The first plot from that page is the one we need. Those plots are bit hard to read. The lines we will have to mark are shown in red below.

_images/CuArB600_600.png

Let us zoom onto those two boxes and mark the lines:

- To zoom in, "w", "e"-"e" to define the box.
- To mark a line, "m" with the cursor on the line.
- Enter the wavelength in the text box and press "Return".
- To zoom out, "w", "a".
_images/manualwavecal-6032.png

Repeat for the second box.

_images/manualwavecal-4879.png

This is what the spectrum should look like:

_images/manualwavecal-4lines.png

Now we fit. Look for the parabola.

- Type "f".
_images/manualwavecal-4lines-fit.png

The fit is good, the lines were identified correctly, now let’s identify more.

- Quit the "fit window" with "q".  (Just once!)
- Type "l" to automatically fit the lines the tool can fit now.
  It is a small number put it helps.
- Type "f" to get a fit with the extended list of lines.
- Type "q" to return to the "spectrum window".

Now we will semi-manually identify the other lines. Not all of them just enough to have a better coverage.
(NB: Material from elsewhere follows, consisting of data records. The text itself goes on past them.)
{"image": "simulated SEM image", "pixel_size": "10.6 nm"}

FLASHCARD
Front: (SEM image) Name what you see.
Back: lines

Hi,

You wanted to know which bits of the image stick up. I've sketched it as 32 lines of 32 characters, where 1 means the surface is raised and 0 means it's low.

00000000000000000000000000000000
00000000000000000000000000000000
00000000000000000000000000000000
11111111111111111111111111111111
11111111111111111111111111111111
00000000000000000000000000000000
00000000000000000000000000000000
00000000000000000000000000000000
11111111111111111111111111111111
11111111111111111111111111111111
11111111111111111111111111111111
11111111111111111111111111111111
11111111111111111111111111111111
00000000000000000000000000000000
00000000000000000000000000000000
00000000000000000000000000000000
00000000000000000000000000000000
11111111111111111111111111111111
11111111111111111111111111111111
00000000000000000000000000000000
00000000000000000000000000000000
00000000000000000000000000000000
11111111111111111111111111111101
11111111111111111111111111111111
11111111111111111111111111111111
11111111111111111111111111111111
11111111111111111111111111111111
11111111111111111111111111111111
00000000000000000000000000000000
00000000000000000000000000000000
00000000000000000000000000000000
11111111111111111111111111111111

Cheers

- With the cursor on a line, type "m".
- Next to the text box, there will be a proposed wavelength with
  the line name between the parenthesis. This means that there
  is a match with the line list.  (Red oval below.)
- Press "Return".  No need to type the wavelength, the software
  already has that info from the line list.
_images/manualwavecal-semiautomark.png

If a line mark returns “INDEF”, it is because the software cannot associate it with one of the lines in the line list. Just press “Return” then bring the cursor back on it and delete it with “d”.

Keep at it, when you are done with a zoomed in section, zoom out and zoom in on the next section. Repeat until the whole spectrum as marked lines.

_images/manualwavecal-fulllines.png

Then fit the solution again:

- Type "f" to for the final fit.
- If you are happy with it, "q" to quit the "fit window".
- "q" to quit the "spectrum window"
- Answer "NO" (uppercase) to "Fit dispersion function interactively".
_images/manualwavecal-fulllines-fit.png